Part II: SQL Server 2008 Security Practices
Part II of SQL Server 2008 Management and Administration is dedicated to SQL Server security. The first two chapters cover hardening techniques for both SQL Server 2008 and Windows Server 2008 and also discuss administering security and authorization. The next two chapters describe the new features, Policy Based Management, and encryption.

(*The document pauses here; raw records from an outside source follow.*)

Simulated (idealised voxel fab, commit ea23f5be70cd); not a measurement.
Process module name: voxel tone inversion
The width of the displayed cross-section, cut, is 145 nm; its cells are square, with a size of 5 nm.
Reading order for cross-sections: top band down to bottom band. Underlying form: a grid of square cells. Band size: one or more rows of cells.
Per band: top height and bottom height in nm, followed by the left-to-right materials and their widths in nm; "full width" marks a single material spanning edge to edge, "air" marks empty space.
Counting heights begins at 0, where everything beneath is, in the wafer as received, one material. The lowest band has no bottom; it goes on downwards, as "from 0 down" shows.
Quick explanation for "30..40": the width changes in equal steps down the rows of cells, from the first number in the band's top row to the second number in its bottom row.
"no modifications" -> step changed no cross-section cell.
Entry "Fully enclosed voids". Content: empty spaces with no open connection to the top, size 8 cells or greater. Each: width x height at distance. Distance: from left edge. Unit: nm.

Chapter 8: Hardening a SQL Server Implementation
SQL Server is regularly targeted by hackers because it is a repository of sensitive data for organizations. If an organization’s system is breached, hackers can gain access to confidential information including, but not limited to, credit card numbers, social security numbers, and marketing information. As such, it is imperative that database administrators secure both the SQL Server implementation and the data residing in it. This chapter provides an overview of how to harden a SQL Server implementation based on industry best practices so that vulnerabilities and security breaches are minimized.
Some of the security and hardening topics that the chapter delves into include: choosing the appropriate authentication mechanism, hardening the SA account, enforcing strong passwords, leveraging the configuration tools to lock down a SQL Server, configuring the Windows Server 2008 advanced firewall for secure access, selecting the correct service account, and applying security templates with Active Directory.
Chapter 9: Administering SQL Server Security and Authorization
After the SQL Server installation is hardened, the next step involves administering security and granting authorization to the SQL Server environment. Chapter 9 is all about security administration topics: creating logons, granting access and authorization, understanding SQL Server roles, administering password policies, endpoint authentication, SQL Server and database principals, role-based security, and user and schema separation.
Chapter 10: Administering Policy Based Management
Enforcing best practices and standardization on large SQL Server installations was extremely difficult in previous versions of SQL Server. To ensure standardization, SQL Server 2008 introduces Policy Based Management, which allows a DBA to define policies that can be applied to one or more SQL Server instances, databases, and objects. Policy Based Management works on SQL Server 2000 and all its successors.
New concepts, components, terminology, and reporting with Policy Based Management as well as best practices are discussed in Chapter 1...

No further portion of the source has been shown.